Data cleaning for mapping, Google Sheets style

Google Sheets is a tool that many of us are familiar with, but I’d like to shed some light on some useful functions for data cleaning, specifically when preparing to make a map. Some of these functions, like translation and geocoding plugins, are specific to Google Sheets, and make it a valuable platform for cleaning data. There are benefits to using Google Sheets rather than OpenRefine or other software; the document can be collaborative and is stored in the cloud, it supports plugins such as Geocode by AwesomeTable and Google Translate and it’s a slightly more user friendly platform- you don’t have to know how to use regular expressions to use it. I found it to be useful during my midterm project, and In this tutorial, I’ll be sharing several applications of Google Sheets that I discovered while trying to clean my data for mapping people, which is applicable to ArcGIS, Flourish, or other software that allows you to plot points on a map. For the sake of the tutorial, I’m using a dataset similar to the Tate artists dataset that I used for my midterm, which has the artist name, year of birth, and place of birth.

I created a (somewhat lengthy) tutorial screencast encompassing several aspects of data cleaning for mapping, using the dataset of Tate Collection artists born 1930-1949.

The general outline of my screencast is as follows, for those who are less inclined to watch the whole video. I’ve included links to other resources for using each specific feature mentioned.

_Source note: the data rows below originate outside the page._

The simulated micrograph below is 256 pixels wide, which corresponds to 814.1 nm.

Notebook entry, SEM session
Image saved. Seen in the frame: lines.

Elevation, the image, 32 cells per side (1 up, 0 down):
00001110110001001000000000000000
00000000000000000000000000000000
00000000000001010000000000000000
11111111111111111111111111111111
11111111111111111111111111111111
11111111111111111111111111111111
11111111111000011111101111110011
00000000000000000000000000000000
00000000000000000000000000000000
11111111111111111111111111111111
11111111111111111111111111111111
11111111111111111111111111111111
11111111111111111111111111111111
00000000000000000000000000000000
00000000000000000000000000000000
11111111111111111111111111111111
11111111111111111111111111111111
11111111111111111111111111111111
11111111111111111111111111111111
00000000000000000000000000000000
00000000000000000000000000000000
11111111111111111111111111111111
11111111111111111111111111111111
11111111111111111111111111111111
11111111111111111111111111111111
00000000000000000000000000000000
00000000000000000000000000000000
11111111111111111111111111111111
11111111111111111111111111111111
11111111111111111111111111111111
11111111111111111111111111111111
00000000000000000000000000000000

  1. Paring down the data to exclude artists without a recorded place of birth (you wouldn’t be able to put them on a map), using filters.
    • Select column, data>create a filter>filter by condition>is empty
    • Delete rows that appear with this filter, data>remove filter to return to original table
  2. I forgot to mention this in the screencast, but there are a few built-in data cleaning options on Google Sheets. Data>data cleanup lets you choose to remove duplicate entries and trim whitespace.
  3. Searching for special characters in the name section so that I could reformat them, using filters.
    • data>create a filter>filter by condition>text contains>[insert special character to search for] and reformat accordingly
  4. Reformatting names to correct capitalization, using the PROPER function.
  5. Transforming the name column from Lastname, Firstname to Firstname Lastname
    • =SPLIT(A1, “,”)
      • it splits at the comma between the names, since I entered “,” as the delimiter
    • =CONCATENATE(A2,” “,A1)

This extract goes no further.